Confronting Political Control of the Police

I have just retired after a 33 year career at Scotland Yard. In the last 10 years I have watched with increasing concern and anger the slow motion demolition of the age old constitutional independence of policing in the UK. When I joined in 1976 I was taught and embraced the concept and role of policing as being part of the judicial process and not of the governing executive. This position is crucial to ensuring that the best public protection interests of this proud nation are always carried first and not short term political opportunism and exploitation.

In the last 10 years I have witnessed and been a direct recipient of creeping political interference from the Home Office in operational affairs. This has been both inciduous  and directly threatening. This trend continues unabated and I fear the UK is sleep walking into the first signs of a possible police state in 25 years time unless the electorate and regulatory authorities such as the Home Affairs Select Committee take robust action.

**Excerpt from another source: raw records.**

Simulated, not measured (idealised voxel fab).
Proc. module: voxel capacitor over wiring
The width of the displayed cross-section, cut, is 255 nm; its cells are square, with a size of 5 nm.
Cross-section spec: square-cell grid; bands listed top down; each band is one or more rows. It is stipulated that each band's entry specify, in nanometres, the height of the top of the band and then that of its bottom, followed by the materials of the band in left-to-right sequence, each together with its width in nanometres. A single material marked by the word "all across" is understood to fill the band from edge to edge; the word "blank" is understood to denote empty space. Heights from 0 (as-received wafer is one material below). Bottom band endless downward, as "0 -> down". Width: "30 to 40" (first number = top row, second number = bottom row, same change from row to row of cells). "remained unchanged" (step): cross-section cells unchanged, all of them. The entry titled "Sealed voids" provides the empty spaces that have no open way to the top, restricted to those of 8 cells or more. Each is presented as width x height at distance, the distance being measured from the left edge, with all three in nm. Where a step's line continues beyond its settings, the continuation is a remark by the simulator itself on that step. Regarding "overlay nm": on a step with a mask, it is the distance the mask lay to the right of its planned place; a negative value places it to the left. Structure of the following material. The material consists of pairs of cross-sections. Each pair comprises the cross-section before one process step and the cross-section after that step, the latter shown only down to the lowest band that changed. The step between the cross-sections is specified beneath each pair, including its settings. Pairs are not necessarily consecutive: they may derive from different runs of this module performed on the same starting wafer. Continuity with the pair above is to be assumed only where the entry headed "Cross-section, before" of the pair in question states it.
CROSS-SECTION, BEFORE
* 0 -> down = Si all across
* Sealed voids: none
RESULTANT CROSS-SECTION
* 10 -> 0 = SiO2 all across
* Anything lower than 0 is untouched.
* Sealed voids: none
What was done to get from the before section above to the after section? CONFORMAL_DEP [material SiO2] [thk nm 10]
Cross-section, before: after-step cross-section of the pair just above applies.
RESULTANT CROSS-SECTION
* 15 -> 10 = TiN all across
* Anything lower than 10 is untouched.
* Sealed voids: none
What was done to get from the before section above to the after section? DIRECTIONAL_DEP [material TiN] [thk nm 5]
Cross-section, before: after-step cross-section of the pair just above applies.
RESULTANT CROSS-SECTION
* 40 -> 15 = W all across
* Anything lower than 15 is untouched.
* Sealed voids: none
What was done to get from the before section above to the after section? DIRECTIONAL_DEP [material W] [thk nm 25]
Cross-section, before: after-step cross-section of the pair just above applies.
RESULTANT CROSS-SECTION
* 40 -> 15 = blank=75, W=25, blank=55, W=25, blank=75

I could easily write a dissertation on this of hundreds of pages but here are the headlines:

The signs:

  • Increasing reliance on specific funding streams for policing centred on issues of political interest rather than operational need and priority. The police cannot mount extra operations on top of basic patrolling and detection work without funding to pay for the extra resources, overtime and equipment. The government, knowing this have increasingly been very specific over what they will fund which has prevented priority operations being mounted and a complete distortion of response to “flavour of the month” issues
  • Direct Ministerial and Civil Servant threats to individual police officers to act in a way prejudicial to independent policing and to follow Home Office demands over methodology and outsourcing contracts. I have experienced this first hand with threats on my promotion and progression
  • The increasing reliance and devolvement of policing to the private security industry and non warranted personnel such as Police Community Support Officers. Without a fundamental examination of roles and responsibilities afforded by a Royal Commission this will not be resolved and will inevitably assist the Home Office in diluting and dividing the power and authority base of the police. Core policing functions MUST be defined. This can only be done by a truly knowledgeable and informed independent Royal Commission. No wonder this has been continually refused by the incumbent government. Its not in their interests.
  • The disbandment of police authorities without any clear debate or presentation of the succession plan for Police Commissioners. The small print makes it quite clear that the new appointees can be political party members carrying a full and explicit political agenda of their own. These single person appointees can hire and fire Chief Constables and are dedicated full time to sitting on the Chief Constables shoulder overseeing and ultimately directing his operational work. Some will do this well and some will be a dangerous destabilising point of influence pursuing short term goals. The electorate seem completely ignorant of the ramifications of this with a heavy post code lottery effect.
  • The increasing control and influence of HM Government over Chief Officer selection rather than a robust and transparent selection criteria based on leadership and management expertise.
  • The sudden inclusion of a Home Office preferred candidate for the top police inspectorate position. This person has very limited knowledge and experience of policing systems and demands but a ruthless focus on budgetry efficiency. The need for Operational effectiveness, as well, seems to have been conveniently forgotten in the equation balance.

If the good people of the UK want these changes fine but at the moment there has been a conspiracy of silence and muffled debate. Please wake up before it is too late. Seek the facts from the legislation detail itself and lobby your MP and Keith Vaz, Chairman of The Home Affairs Select Committee to robustly interrogate and challenge the executive machine.

 

 

 

2 Responses to Confronting Political Control of the Police

  1. Political correctness as well as the sudden and dramitic increase in the civilian workforce in my opinion has seriously contributed towards the valid points expressed above. Get rid of a lot of civilian staff especially those that deal directly with police officers welfare , give back those jobs now occuplied by the civilans that need police experience. Get rid of the PCSO’s and replace them with trainied police officers. Let the poolice do the job and do not treat them or the service like a commercial business

    • admin says:

      Hi Graham, So much has changed since 1976 when I joined. Teamwork, professionalism, public duty over individualism and being non political all seem to have declined dramatically. I have written repeatedly to my local MP Mark Field but he seems very supportive of all the changes. I have stopped voting Tory and await the inevitable melt down. Only a full blown national crisis which sweeps away much of the current political leadership will change things in the police. I half expect a PCSO to turn up to investigate a homicide soon!